Traditional convolutional neural networks (CNNs) have been hugely successful on a number of problems. In the case of visual processing, they work by sliding small filters (or kernels) across each pixel and its neighbours, and producing a single value. The weights of these filters are trainable, which allows the network to automatically learn how to extract important features from the input. Each filter is small, there are only a handful of weights that need to be learned, making CNNs fast to train compared to most other networks. For a more detailed explanation of how CNNs work, check out: http://cs231n.github.io/convolutional-networks/.
Applying CNNs to graphs is more problematic, since the number of neighbours of a node is not fixed. This means that the kernel size would have to change for different nodes, leading to a different kernel for each node. This approach would lose all of the benefits of CNNs and be computationally expensive. (Kipf and Welling, 2017) introduced a method for implementing graph convolutional networks (GCNs) based on the spectral properties of graphs. Their approach applies a symmetric normalization to the adjacency matrix of the graph. As a result, the feature vector for each node becomes a function of the feature vectors of its adjacent nodes. Thomas Kipf has a much better explanation of the approach on his blog: https://tkipf.github.io/graph-convolutional-networks/. The original paper can be found here: https://arxiv.org/abs/1609.02907.

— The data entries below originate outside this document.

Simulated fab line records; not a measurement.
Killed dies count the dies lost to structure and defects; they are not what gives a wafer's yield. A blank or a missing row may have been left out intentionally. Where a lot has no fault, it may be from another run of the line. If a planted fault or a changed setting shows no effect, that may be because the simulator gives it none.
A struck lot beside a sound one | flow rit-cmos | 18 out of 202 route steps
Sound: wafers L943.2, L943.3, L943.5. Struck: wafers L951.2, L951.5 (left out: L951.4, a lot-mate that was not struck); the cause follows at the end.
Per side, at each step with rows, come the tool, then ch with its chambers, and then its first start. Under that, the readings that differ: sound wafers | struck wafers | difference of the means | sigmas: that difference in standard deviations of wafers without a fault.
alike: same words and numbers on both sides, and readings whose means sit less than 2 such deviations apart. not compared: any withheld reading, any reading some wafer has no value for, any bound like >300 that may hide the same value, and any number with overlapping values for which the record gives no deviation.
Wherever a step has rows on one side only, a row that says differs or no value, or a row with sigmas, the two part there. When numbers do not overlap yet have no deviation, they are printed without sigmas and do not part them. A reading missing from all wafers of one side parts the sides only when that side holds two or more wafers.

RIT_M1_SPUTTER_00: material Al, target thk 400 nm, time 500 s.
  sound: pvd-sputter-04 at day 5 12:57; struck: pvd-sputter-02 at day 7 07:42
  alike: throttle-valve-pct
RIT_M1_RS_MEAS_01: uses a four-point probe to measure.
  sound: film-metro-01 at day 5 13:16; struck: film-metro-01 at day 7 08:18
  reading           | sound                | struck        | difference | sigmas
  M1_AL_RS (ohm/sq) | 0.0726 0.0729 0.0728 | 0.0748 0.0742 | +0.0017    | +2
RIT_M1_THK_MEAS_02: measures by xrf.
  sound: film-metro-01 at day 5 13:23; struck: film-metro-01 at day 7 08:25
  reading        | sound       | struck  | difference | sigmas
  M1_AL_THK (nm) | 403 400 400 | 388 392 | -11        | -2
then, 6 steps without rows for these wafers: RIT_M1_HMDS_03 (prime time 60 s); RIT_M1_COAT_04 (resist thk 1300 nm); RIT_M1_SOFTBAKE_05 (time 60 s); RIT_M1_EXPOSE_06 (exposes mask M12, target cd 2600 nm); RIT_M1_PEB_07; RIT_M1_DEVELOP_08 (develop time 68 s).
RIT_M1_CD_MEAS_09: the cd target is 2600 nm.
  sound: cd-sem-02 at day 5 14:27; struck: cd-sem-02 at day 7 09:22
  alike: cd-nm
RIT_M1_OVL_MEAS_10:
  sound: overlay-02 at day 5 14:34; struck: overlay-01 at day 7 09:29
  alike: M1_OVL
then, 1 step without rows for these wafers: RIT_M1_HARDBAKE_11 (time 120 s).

The original paper did not take into account edge labels or direction, but more recent work has improved upon this (https://arxiv.org/abs/1703.06103). In essence, the approach is to construct a separate adjacency matrix for each unique label-direction pair.
There are numerous problems where input data can take the form of a graph, but I wanted to focus on the applications of GCNs to natural language processing, specifically sequence labelling. To create a graph out of a sentence, sentences were passed through a dependency parser, which creates a graph of relations between the words. I used spaCy’s dependency parser: https://spacy.io/.
I modified Thomas Kipf’s relational GCN implementation (https://github.com/tkipf/relational-gcn) to make it compatible with Keras 2 on the Tensorflow backend. This makes it possible to train the model using a GPU, significantly decreasing the training time. The consequence of this was that a data generator had to be used to convert sparse matrices on-the-fly. I evaluated the system on the CoNLL-2003 named entity recognition dataset. The current state-of-the-art for this dataset is 92.22 F1 score, achieved by a CNN-BiLSTM-CRF.
The best score the system has achieved is a meagre 82.69. Whilst this is hardly state-of-the-art, I think that this is a good start, and that with further development, GCNs could be highly successful in NLP. I have made the project available on Github: https://github.com/JHart96/keras_gcn_sequence_labelling.